A controversial B.C. law that allows municipalities to inspect homes using large amounts of electricity has helped make neighbourhoods safer and thwarted marijuana-grow operations, says a criminology professor whose research triggered the law.

But his comments are unlikely to move outraged citizens in the District of Mission, who are girding for a fight with their local council and threatening a class-action lawsuit, complaining that they’ve been slapped with unjust and excessive inspection fees and unfairly labelled as criminals.

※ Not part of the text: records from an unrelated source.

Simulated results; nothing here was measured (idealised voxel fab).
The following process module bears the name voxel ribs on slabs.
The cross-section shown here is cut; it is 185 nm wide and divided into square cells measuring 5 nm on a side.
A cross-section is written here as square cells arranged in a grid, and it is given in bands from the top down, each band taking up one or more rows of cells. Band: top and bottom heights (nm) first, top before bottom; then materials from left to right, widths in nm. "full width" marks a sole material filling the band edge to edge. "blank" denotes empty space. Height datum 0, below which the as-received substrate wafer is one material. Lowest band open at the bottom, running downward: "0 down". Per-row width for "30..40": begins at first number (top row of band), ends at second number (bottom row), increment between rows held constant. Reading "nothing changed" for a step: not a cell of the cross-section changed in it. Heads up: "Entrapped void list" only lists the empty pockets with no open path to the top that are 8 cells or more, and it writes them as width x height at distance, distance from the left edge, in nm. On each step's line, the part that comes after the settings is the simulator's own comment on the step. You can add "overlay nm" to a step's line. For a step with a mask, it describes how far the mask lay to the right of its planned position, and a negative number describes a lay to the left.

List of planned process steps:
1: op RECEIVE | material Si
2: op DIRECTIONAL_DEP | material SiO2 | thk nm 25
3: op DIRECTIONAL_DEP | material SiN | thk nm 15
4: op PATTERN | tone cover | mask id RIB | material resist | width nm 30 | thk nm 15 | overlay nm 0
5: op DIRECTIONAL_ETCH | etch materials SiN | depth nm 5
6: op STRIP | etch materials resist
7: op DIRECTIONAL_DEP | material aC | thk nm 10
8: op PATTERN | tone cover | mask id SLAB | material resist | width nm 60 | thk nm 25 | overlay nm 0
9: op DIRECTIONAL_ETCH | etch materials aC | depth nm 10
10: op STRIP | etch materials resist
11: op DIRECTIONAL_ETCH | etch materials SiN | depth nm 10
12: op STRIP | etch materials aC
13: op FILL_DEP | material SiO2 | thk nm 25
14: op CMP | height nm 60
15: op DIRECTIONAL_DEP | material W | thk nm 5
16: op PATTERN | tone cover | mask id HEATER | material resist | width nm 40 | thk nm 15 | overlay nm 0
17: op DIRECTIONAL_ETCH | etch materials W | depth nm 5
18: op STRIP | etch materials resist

A change in 2006 to the B.C. Safety Standards Act gave municipalities direct access to electricity-consumption data from the province’s electric utility, BC Hydro, and the ability to identify homes with unusually high power usage.

Armed with that data, public-safety teams, consisting of building, fire and electrical experts, have been inspecting some of these properties after giving homeowners 24 to 48 hours notice. The inspectors typically look for tampered wiring and plumbing, overloaded circuits, mould buildup, pesticides, holes in walls and extra ventilation ducts — possible indications of a growing operation.

But even if one isn’t found, which is the case most of the time, authorities can still find that a home is in violation of safety bylaws and require the homeowner to fix the problems.

"There has been a tendency for people to view this as nothing more [than] a backdoor to get at grow ops. This a complete misrepresentation," said Darryl Plecas, a criminology professor at the University of the Fraser Valley.

While the bylaws have helped make a dent in the number of marijuana growing operations, the driving force behind them is safety, said Plecas, whose research has found that operations constitute a fire hazard because of the way electrical wiring is configured.

"Should we ignore these safety hazards?" he asked.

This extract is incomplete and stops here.